Our business is also influenced by the monetary and fiscal policies of the Federal Reserve, the federal government, and the policies of regulatory agencies, particularly the FDIC and the DFPI. The Federal Reserve implements national monetary policies (with objectives such as curbing inflation and unemployment and combating recession) through its open-market operations in U.S. government securities, by adjusting the required level of reserves for depository institutions subject to its reserve requirements, and by varying the target federal funds and discount rates applicable to borrowings by depository institutions. The actions of the Federal Reserve in these areas influence the demand for bank loans, deposits and investment in securities, and affect interest earned on interest-earning assets and interest paid on interest-bearing liabilities. The nature and impact on us of any future changes in monetary and fiscal policies cannot be predicted.
From time to time, federal and state legislation is enacted that may have the effect of materially increasing the cost of doing business, limiting or expanding permissible activities, or affecting the competitive balance between banks and other financial services providers, such as federal legislation permitting affiliations among commercial banks, insurance companies and securities firms. We cannot predict whether or when any potential legislation will be enacted, and if enacted, the effect that it, or any implementing regulations, would have on our financial condition or results of operations. In addition, the outcome of any investigations initiated by state authorities or litigation raising issues may result in necessary changes in our operations, additional regulation and increased compliance costs.

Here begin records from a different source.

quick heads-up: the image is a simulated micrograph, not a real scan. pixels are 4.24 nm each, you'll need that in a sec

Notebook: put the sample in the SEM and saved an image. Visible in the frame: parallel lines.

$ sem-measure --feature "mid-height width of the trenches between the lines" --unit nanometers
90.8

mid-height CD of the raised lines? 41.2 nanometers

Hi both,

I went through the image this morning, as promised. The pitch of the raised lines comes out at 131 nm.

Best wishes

Regulation and Supervision
(a) General
The Company, which is a bank holding company, and the Bank, which is a California-chartered state nonmember bank, are subject to significant regulation and restrictions by federal and state laws and regulatory agencies. The applicable statutes and regulations, among other things, restrict activities and investments in which we may engage and our conduct of them, impose capital requirements with which we must comply, impose various reporting and information collecting obligations upon us, and subject us to comprehensive supervision and regulation by regulatory agencies. The federal and state banking statutes and regulations and the supervision, regulation and examination of banks and their parent companies by the regulatory agencies are intended primarily for the maintenance of the safety and soundness of banks and their depositors, the Deposit Insurance Fund (“DIF”) of the FDIC, and the financial system as a whole, rather than for the protection of stockholders or creditors of banks or their parent companies.
The following discussion of statutes and regulations is a summary and does not purport to be complete, nor does it address all applicable statutes and regulations. This discussion is qualified in its entirety by reference to the statutes and regulations referred to in this discussion. Banking statutes, regulations and policies are continuously under review by federal and state legislatures and regulatory agencies, and a change in them could have a material adverse effect on our business, such as materially increasing the cost of doing business, limiting or expanding permissible activities, or affecting the competitive balance between banks and other financial services providers.
We cannot predict whether or when other legislation or new regulations may be enacted, and if enacted, the effect that new legislation, or any implemented regulations and supervisory policies, would have on our financial condition and results of operations. Such developments may further alter the structure, regulation, and competitive relationship among financial institutions, and may subject us to increased regulation, disclosure, and reporting requirements.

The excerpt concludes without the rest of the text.